The PPF graph is attached.

The Production possibilities frontier PPF is a curve that illustrates the various amounts of two products that can be produced if both products rely on the same, finite resources for their existence. (Bloomenthal, 2020)

In the graph (attached), the y-axis has capital goods and the x-axis has consumption goods. A is a level where the country/ organisation can produce goods but resources are not maximised. B is also a production level, but it is unattainable because the resources are not enough .

a. In the current period, we shall say the goods produced are on point C; that is C1 of consumption goods and C2 of capital goods are produced. More of the capital goods are produced than the consumption goods. If this is profitable, the organisation can continue producing at this level. if is not profitable, or there is a hindrance in growth (e.g. capital goods decrease in demand) due to this production level, the organisation can move to level D. Production level D has D1 consumption goods and D2 capital goods. There are more consumption goods being produced than capital goods.

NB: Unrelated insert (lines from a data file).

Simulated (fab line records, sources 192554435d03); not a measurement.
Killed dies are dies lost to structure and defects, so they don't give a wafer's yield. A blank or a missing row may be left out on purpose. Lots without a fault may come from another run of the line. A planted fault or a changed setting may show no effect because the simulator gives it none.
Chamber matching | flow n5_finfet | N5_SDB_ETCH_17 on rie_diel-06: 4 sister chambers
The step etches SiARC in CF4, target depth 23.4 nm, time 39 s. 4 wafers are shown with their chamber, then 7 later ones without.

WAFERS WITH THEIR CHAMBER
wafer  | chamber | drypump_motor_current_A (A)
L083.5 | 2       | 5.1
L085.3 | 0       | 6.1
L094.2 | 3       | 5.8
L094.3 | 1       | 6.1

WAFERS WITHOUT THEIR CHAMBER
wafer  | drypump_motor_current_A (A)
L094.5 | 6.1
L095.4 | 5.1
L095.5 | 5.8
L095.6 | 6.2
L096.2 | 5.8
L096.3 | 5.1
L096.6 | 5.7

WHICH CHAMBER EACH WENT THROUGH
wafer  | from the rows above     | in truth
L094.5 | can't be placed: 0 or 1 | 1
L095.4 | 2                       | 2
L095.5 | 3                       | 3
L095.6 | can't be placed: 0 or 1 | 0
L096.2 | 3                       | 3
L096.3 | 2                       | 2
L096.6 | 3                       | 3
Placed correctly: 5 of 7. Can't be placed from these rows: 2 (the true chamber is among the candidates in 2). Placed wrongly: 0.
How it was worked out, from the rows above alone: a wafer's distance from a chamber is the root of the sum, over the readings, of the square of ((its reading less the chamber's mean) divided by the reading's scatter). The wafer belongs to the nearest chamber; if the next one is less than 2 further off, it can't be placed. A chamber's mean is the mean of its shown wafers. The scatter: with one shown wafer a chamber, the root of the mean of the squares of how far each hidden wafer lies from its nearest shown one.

b. Production level E is has E1 consumption goods and E2 capital goods. There are more consumption goods being produced than capital goods. The growth level depends on the profitability of each level. if level D was not profitable enough in the current period, the economic status will force the organisation/country to move to production level E.

All these production levels affect economic growth. If none of these production levels are economically wise, the country/organisation may end up having to use all resources for production of one good and trade with another country/organisation to have the other, in the next cycle.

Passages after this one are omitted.